Monday, May 01, 2017

The problem with data retention laws

Metadata retention laws, requiring telecom providers and ISPs to retain records of all their customers' activities and rat them out to the government, have been catching on amongst the Five Eyes surveillance states. The obvious problem is that they are prone to abuse, and particularly political abuse by intelligence and security agencies. In an effort to stop this, in 2015 the Australian government amended its metadata retention law to make it much harder to spy on journalists. But that didn't stop the Australian Federal Police. Faced with an inquiry into a journalist who had received a leak from AFP, they simply didn't bother to get a warrant at all and spied on them anyway:

An investigator with the Australian Federal Police (AFP) sought and acquired the call records of a journalist without a warrant, Commissioner Andrew Colvin says.

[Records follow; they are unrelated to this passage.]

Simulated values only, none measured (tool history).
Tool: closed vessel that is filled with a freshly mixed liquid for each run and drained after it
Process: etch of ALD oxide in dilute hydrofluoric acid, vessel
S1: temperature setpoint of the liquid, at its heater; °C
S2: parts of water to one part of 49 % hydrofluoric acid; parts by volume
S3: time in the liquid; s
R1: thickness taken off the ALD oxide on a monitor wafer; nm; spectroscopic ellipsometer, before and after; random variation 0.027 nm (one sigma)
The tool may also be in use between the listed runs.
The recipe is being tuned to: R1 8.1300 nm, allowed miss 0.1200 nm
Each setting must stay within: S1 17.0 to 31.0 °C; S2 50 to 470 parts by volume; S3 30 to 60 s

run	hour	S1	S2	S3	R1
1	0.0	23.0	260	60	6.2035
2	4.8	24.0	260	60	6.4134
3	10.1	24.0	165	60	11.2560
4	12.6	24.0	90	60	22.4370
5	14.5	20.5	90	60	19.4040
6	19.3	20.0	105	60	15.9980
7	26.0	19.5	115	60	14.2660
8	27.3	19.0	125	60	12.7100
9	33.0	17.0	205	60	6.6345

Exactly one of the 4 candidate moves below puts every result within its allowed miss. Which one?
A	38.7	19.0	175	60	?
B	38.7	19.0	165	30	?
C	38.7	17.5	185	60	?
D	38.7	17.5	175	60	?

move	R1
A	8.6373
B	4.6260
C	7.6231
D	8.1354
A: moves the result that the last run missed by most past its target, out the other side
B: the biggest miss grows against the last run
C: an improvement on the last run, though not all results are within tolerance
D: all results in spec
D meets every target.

He said "human error" was responsible for the breach, which occurred during an investigation into a leak from inside the AFP.


The journalist whose metadata was accessed has not been informed, Commissioner Colvin added.

"Human error" being AFP for "ignored the law". Naturally, the officer hasn't been subjected to any disciplinary proceedings (let alone criminal charges) for this.

And this is a perfect example of the danger of such laws: the police and spies simply can not be trusted with them. If the data exists, they will obtain it, legally or illegally. We already have serious problems around this with the New Zealand police - but think of how much more intrusive they could be if ISPs were forced to retain years of data on you.